Kapitsa, Andrei

Kapitsa, Andrei Petrovich

 

Born July 9, 1931, in Cambridge, England. Soviet geographer and geomorphologist. Corresponding member of the Academy of Sciences of the USSR (1970). Son of P. L. Kapitsa. Member of the CPSU since 1962. Chairman of the Presidium of the Far Eastern Scientific Center of the Academy of Sciences of the USSR (since 1970); member of the Presidium of the Academy of Sciences of the USSR (since 1971). Director of the Pacific Institute of Geography of the Far Eastern Scientific Center of the Academy of Sciences of the USSR.
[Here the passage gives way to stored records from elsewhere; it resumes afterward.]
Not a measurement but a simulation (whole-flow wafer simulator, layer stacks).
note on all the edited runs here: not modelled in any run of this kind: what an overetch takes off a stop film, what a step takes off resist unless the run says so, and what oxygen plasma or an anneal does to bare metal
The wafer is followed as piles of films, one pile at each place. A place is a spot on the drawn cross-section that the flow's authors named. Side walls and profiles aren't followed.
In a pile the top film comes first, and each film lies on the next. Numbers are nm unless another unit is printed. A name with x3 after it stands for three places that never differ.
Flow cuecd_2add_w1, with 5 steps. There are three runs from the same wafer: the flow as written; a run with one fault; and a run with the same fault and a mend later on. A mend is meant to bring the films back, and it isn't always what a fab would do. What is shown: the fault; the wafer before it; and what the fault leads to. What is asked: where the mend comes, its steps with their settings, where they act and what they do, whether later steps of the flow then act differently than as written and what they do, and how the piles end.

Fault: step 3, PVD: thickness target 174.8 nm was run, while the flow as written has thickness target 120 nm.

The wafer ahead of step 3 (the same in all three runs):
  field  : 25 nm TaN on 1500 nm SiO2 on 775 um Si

Kapitsa worked at the department of geography of Moscow State University from his graduation there in 1953 until 1970. He became a professor in 1966 and was dean of the department from 1966 to 1970. Kapitsa participated in four Soviet Antarctic expeditions and in the trans-Antarctic crossings from Mirny Station to Pionerskaia (1956), Mirnyi to the south pole (1959–60), and from Vostok Station through the Pole of Inaccessibility to Molo-dezhnaia Station (1963–64). In 1967–69 he led the Soviet Complex Geophysical Expedition of the Academy of Sciences of the USSR to East Africa. His major works have dealt with the dynamics and morphology of the Eastern Antarctic ice cap. Kapitsa was awarded the State Prize of the USSR in 1971 for his participation in the creation of the Atlas of Antarctica; he also received the Order of the Red Banner of Labor.

WORKS

Dinamika i morfologiia lednikovogo pokrova tsentraVnogo sektora Vostochnoi Antarktidy. Leningrad, 1961. (Tr. Sovetskoi Antarkticheskoi ekspeditsii, vol. 19.)
Podlednyi rel’ef Antarktiki. Moscow, 1968.